Anderson said he's still contemplating exactly what course to take with Elarms, noting that the margin of not guilty to guilty votes in the deadlocked jury – 7 to 5 – was a “pretty large split.”
In an interview with Lake County News on Monday afternoon, when asked if he was surprised by the verdict, Anderson replied, “No, not at all,” noting that intent is very difficult to prove in attempted murder cases – even harder than in actual murders.
Janeane Bogner said she and her son were unhappy about the deadlock on the attempted murder charges, and with the mistrial for Elarms.
“We're really happy with everything else,” she said, thanking the jury for its work.
Regarding Elarms, “It kinda makes you have a knot in your stomach that either you have to do this again or he’s going to be out there doing this to someone else,” she said.
Davis and Elarms are among five individuals – along with Sean Foss, Tyler Gallon and Jenaya Jelinek, Davis' girlfriend who drove the getaway car – who police said carried out the home invasion robbery.

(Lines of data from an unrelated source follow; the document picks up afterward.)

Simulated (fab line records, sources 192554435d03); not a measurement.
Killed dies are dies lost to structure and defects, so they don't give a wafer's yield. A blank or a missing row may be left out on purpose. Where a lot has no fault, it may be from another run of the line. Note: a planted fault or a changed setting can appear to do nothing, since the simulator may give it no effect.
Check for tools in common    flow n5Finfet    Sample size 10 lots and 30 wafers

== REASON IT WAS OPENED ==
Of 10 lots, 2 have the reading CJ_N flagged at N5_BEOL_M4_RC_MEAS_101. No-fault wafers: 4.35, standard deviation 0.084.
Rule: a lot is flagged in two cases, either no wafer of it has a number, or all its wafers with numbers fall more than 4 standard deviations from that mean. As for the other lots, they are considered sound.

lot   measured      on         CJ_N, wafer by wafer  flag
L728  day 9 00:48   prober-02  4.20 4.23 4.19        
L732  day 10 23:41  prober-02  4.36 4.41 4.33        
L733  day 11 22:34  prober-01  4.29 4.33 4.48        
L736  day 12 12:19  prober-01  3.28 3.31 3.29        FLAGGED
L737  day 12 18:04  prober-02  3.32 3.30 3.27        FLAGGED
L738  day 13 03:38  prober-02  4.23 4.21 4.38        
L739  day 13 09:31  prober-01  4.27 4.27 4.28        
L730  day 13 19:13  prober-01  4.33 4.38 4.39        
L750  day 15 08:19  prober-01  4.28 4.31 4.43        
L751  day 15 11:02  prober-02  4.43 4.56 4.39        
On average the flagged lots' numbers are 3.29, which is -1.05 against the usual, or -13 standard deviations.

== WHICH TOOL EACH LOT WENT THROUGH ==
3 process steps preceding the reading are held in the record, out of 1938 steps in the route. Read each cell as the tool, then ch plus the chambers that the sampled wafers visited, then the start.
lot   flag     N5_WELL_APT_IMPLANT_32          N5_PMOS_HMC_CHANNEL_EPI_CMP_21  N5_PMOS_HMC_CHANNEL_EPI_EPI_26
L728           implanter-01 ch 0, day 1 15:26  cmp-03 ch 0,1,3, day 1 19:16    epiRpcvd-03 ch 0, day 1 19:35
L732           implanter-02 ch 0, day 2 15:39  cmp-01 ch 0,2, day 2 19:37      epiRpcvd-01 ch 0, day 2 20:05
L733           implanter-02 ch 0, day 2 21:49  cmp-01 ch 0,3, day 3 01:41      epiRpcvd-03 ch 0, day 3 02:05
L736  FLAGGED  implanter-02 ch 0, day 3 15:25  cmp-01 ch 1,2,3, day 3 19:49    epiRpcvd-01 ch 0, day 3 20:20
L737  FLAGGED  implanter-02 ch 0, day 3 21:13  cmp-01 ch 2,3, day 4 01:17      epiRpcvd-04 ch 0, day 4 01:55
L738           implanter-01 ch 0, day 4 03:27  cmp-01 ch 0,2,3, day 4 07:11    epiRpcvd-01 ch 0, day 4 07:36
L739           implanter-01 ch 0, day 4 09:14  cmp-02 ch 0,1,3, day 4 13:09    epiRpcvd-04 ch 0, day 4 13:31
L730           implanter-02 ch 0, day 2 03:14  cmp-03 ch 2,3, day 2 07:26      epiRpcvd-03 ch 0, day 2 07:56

They were alleged to have arrived at the Bogners' home that morning, forcing their way into the house past Janeane Bogner, whose young grandchildren were in the house at the time.
Jacob Bogner identified Davis as the man who shot him in the left leg and then pistol-whipped him as the others searched the house for money and guns that Foss – a former employee of the Bogners' business Weed Tech – claimed the family had. Foss also is facing trial in the case.
The four men and one woman would take $121 in cash, two old handguns and a pellet gun, and Janeane Bogner's 2002 Cadillac Escalade and flee, later pushing the Escalade down an embankment along Sulphur Bank Drive between Clearlake Oaks and Clearlake.
While they were driving through Clearlake in a Chevy Malibu Jelinek said Davis had bought her, they were spotted by Clearlake Police Lt. Tim Celli, who pursued them to the area of 16th Avenue.
There, the men fled the car, with Davis shooting four rounds at Celli from the .40 caliber Glock pistol he used to shoot Jacob Bogner. The prosecution said the bullets – traveling at chest height – missed Celli by a matter of 5 feet.
Police took Jelinek into custody first, pulling her from the car, while the men – with the exception of Elarms – were arrested following a standoff with a SWAT team at the home of a relative of Davis. Elarms would be arrested the following July.
Testimony in Davis' and Elarms' trial began at the end of January, with closing arguments wrapping up on Thursday and the jurors being given the case to begin deliberations that afternoon.
The verdicts
Court convened at about 11 a.m. Monday in order to render the verdicts. At that point, Garbolino had been informed that the jurors had deadlocked on all charges relating to Elarms.
However, before Garbolino would take the verdicts for Davis, he and the prosecution and defense had to discuss a matter out of the jury's presence relating to verdict forms.
“It appears that the jury was not given a proper form to fill out for the charges that have been alleged,” he said, explaining that the wrong wording was on the forms for nine of the charges.
He was concerned that had the forms been worded differently, it might have changed the jury's deliberations.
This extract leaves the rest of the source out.